SCTP can have multiple endpoints defined for each socket, identified
by an "association" handle, in order to get the correct socket value(s)
the association needs to be passed in as well as the optname that
identifies which type of value is required.

2) In the SCTP code there are extra operations defined that are really
extensions to the socket API, these could be mapped onto new syscalls
but have mostly been implemented by being triggered by setsockopt(2)
requests.

>Also lets compile a table of choices that has:
>
>- description of what's done
>- which os implemented it (if any)
>- pros
>- cons

KAME:

  Added code to sys/kern/uipc_syscalls.c to copy optval contents in and
  out for both setsockopt(2) and getsockopt(2) when built for NetBSD.

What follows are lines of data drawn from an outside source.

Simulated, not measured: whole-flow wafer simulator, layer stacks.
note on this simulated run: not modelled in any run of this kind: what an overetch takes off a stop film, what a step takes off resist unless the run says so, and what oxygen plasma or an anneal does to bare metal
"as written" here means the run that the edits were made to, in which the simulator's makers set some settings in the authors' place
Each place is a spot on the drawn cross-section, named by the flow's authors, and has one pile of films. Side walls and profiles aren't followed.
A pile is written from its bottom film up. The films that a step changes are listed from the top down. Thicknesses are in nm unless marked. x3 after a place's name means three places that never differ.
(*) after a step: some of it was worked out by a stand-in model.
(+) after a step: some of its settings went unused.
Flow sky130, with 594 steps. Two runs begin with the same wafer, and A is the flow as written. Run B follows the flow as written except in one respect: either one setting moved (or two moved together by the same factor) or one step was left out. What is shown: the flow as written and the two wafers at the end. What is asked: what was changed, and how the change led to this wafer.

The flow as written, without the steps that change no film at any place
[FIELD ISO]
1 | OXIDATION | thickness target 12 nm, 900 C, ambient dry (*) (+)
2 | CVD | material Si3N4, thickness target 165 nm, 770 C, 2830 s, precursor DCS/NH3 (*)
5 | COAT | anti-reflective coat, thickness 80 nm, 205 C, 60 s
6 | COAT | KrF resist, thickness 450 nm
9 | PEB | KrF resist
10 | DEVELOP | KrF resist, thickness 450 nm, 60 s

  Implements draft of SCTP API.

  Added syscall for sctp_peeloff() operation.

  Other SCTP operations map onto setsockopt(2) requests.

FreeBSD

  Copies optval into kernel as well as out for some getsockopt() and
  setsockopt() requests, code is scattered throughout network stack.

  Manpages don't match implementation, optval shown as 'const' in
  manpage but isn't in kernel source.

  Implements RFC 6458 SCTP API.

  Has sctp_peeloff() as syscall.

  Other SCTP operations map onto setsockopt(2) requests.

Linux:

  Copies optval into kernel as well as out for getsockopt() but only
  for SCTP protocol sockets.
  
  Implements RFC 6458 SCTP API.

  sctp_peeloff() is done through setsockopt() not a syscall.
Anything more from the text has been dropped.